President Barack Obama's state visit to Britain unfolded with an impeccably genteel schedule this week, from tea with the queen at Buckingham Palace to a photo opportunity with the new Duke and Duchess of Cambridge and a banquet where guests were served Windsor lamb and English wine. But amidst the jolly atmosphere and cucumber sandwiches, some serious Middle East business was being conducted.
Israel-Palestine was deemed important enough for special mention in the joint op-ed published by Obama and British Prime Minister David Cameron in The Times on Tuesday. That piece highlighted the special, even "essential," relationship between the two countries (the U.K. public remains terribly conflicted about the transatlantic alliance, and the debate is trotted out with every major bilateral meeting ). Regarding the peace process, the op-ed emphasized that "we are unified in our support for a lasting peace between a secure Israel and a sovereign Palestine."
Nonetheless, the relationship itself is not at the top of the agenda right now. That space is reserved for Libya, where both the U.S. and the U.K. are now embroiled in a mission creeping into its third month, and are not exactly seeing eye to eye. Cameron was a leader of the initiative for military action, apparently embracing the Arab Spring as an opportunity to enhance his foreign affairs credibility, while Obama was far less enthusiastic but nevertheless was still expected to contribute more than his fair share of manpower, intelligence and surveillance.
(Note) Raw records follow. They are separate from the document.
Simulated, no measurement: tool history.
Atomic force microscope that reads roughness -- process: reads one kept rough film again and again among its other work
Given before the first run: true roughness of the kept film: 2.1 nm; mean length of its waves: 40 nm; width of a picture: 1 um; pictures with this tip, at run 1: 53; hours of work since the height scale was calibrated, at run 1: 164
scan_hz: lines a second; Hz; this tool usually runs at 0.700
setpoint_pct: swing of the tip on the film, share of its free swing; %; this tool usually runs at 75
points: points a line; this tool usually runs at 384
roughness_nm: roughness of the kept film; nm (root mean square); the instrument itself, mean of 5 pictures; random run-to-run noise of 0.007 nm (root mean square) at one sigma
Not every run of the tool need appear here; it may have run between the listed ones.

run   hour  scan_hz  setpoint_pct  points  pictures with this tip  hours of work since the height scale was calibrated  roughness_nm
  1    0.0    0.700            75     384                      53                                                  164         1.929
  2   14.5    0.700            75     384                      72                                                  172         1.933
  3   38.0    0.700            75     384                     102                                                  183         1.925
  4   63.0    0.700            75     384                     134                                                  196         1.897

But on Israel-Palestine, the American and British positions are closer. Foreign Secretary William Hague quickly welcomed Obama's speech last week highlighting the need for a Palestinian state to be based on the 1967 borders, and there's less distance between them over the issue of the Fatah-Hamas unity agreement than elsewhere in Europe.
Hamas' enthusiastic eulogizing of Osama bin Laden as a holy warrior put paid to any possibility of the U.S. softening its stance on dealing directly with the militant group, and the Americans don't want the EU to break rank. Close associates of Cameron and Hague say both men are consistently tough on the topic of Hamas, too, so the U.S. will want Britain to nudge the rest of Europe, which is far woollier on this issue, in what they see as a more resolute direction. It's significant that the latest statements from the EU's foreign affairs council on Palestinian unity this week don't make even passing mention of the Quartet's three conditions for dealing with Hamas - Hamas recognizing Israel, renouncing violence and respecting previous agreements.
But right now all this is theory, with the unity pact remaining shaky and many from all sides dubious as to whether it can ever develop into anything even approaching a unity government.
Where Britain's position becomes curiously unclear, and potentially diverges from that of the U.S., is on something for which the deadline is actually looming - the Palestinian intention to go to the UN to seek approval of a unilateral declaration of independence this September.
U.S. policy is straightforward. A negotiated settlement is the only acceptable way to go, and Obama will have no option but to vote against a UN motion if and when it happens.
Whatever Obama's personal feelings toward Netanyahu, who seems to have a talent for alienating American presidents, U.S. support for Israel goes far beyond personal chemistry, especially in an election year.
But the U.K. for its part is sending out conflicting messages, quite different from the enthusiastic cheerleading of other European actors such as France.
On one hand, Britain is apparently reluctant to endorse unilateralism. "I've been told at a senior level and in quite definitive language that the British are not going to support a universal declaration of independence," says a leading Arab lobbyist.
On the other, it has hinted that it will vote "yes" if no serious peace negotiations emerge. "It's very likely the U.K. will support it but avoid doing so until the last minute, taking cover in the pretense of a common European position," a senior Israeli diplomat told me.
Maybe the unique British experience over sovereignty in Northern Ireland could explain this apparent wobble, or perhaps there is a split in the leadership - some say that Hague believes a "yes" vote is the right thing to do, while Cameron's instincts may pull him in the other direction. "I think they are genuinely undecided," says one prominent Jewish leader, while complaining that Netanyahu's approach in his Washington appearances this week did nothing to help those lobbying Britain for a "no" vote.
"I don't remember it ever being so bad in terms of an Israeli government so lacking creativity and the willingness to help give its friends something to work with," he adds.
What's clear is that if Israel wants its European allies to vote against the resolution, it has to give them some incentive. Netanyahu's speech to Congress, for all its clever turns of phrase that were met with repeated ovations, didn't offer anything even approaching a political vision.
The U.K. has already upgraded the status of the Palestinian delegation in London, although the joke here is that all it amounts to is a better parking spot for the ambassador (whom diplomats have long addressed as "Your Excellency" anyway ).
The Europeans, not unreasonably, see the unilateral declaration as a legitimate, nonviolent move toward (theoretical ) statehood, in line with international law. And this is not a good time to oppose popular movements for national self-determination in the Middle East.
Symbols matter, whether it's the literal red carpet rolled out for Obama this week or acceptance of Palestine as a real country by the international community.
Daniella Peled is an editor at the Institute for War and Peace Reporting.